It is important when parsing a dataset using delimiters that there be no missing delimiters in the data, otherwise the parsing engine would either never find the end of a data field or would produce a data field value that would contain values that were intended by the creator of the dataset to instead be placed within other data fields of the record. Similarly, if the record format is inappropriately defined to include a data field delimited by a character that does not appear in the data file, the parsing engine would never find the end of the data field. FIG. 2 illustrates an example of this problem, where a user may not know the canonical record format and tests two different “provisional” record formats to determine which, if any, matches the canonical record format.

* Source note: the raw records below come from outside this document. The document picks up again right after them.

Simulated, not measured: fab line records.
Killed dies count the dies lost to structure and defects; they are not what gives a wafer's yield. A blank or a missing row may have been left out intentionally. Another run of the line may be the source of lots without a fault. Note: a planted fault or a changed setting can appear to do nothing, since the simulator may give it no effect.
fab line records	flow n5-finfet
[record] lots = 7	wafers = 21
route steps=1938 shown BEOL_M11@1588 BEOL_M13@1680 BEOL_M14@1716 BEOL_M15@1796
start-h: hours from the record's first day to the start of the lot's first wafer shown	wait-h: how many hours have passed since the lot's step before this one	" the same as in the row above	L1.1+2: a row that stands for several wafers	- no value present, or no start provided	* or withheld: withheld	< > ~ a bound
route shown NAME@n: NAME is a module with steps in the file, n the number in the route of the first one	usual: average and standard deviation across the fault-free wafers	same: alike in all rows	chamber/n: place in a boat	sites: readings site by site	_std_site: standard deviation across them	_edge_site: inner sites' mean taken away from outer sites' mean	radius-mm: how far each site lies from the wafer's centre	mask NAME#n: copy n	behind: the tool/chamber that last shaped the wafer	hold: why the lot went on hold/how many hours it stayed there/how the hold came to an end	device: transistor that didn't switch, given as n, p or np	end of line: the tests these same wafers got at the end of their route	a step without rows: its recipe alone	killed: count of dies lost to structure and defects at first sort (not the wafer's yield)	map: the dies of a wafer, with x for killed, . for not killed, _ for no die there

In the example of FIG. 2, a dataset 201 is parsed using a record format 210 and also using a record format 220. Record format 210 matches the canonical record format and therefore appropriately describes the format of dataset 201, whereas record format 220 does not. Record format 220 includes a tab-delimited field (where a tab is denoted by the symbol “\t”), but includes a comma delimited field and the dataset 201 does not define the second field by comma delimiters, although the first few characters of the dataset do include a comma. Parsed dataset 222 is therefore produced in the following manner.


First, a system executing a parsing engine determines a value of “field 1” in a first record by looking through the characters of the dataset for a tab character, starting with the first character in the dataset. The first-encountered tab character is located after the “1” and before the “A.” The value of “field 1” is therefore defined to be “1” since this character is the only one between the start of the dataset and the identified delimiter. A value of “field 2” is then determined for the first record by looking through the subsequent characters of the dataset for a comma character, which is located after the “A” and before the “B.” The value of “field 2” is therefore defined to be “A.” In the parsing engine's execution, identification of a value for “field 2” completes a first record and the engine when begins a process of identifying a first field of the second record. The parsing engine determines a value of “field 1” in a second record by looking through the characters of the dataset after the end of the first record (after the comma) for a tab character. This is found after the “2” character and before the “X” character, and as a result the value of “field 1” is therefore defined to be “B and C\n2” where “\n” represents a newline character. Then a value of “field 2” is determined for the second record by looking through the subsequent characters of the dataset for a comma character, but there is no such character. As a result, the parsing engine is unable to determine the bounds of the “field 2” data field of the second record. This may produce an error, either because the data field is identified to have exceeded some predefined maximum field size or because a memory or buffer overflow error occurs. In either case, the dataset is not parsed as intended by the creator of the dataset.


A user faced with the error depicted in FIG. 2 would conventionally examine the data using an editor or other viewing application and try to figure out the underlying cause of the observed error based on a visual inspection. Although FIG. 2 illustrates a comparatively simple example, record formats can sometimes contain dozens or even hundreds of data fields, making such a task very challenging. Even once a potentially inappropriate delimiter has been identified, the user must produce a new provisional record format (e.g., by typing in a new delimiter in the appropriate place) and operate a parsing engine to reparse the dataset using the new record format. Such a process can be imprecise, error prone and time consuming.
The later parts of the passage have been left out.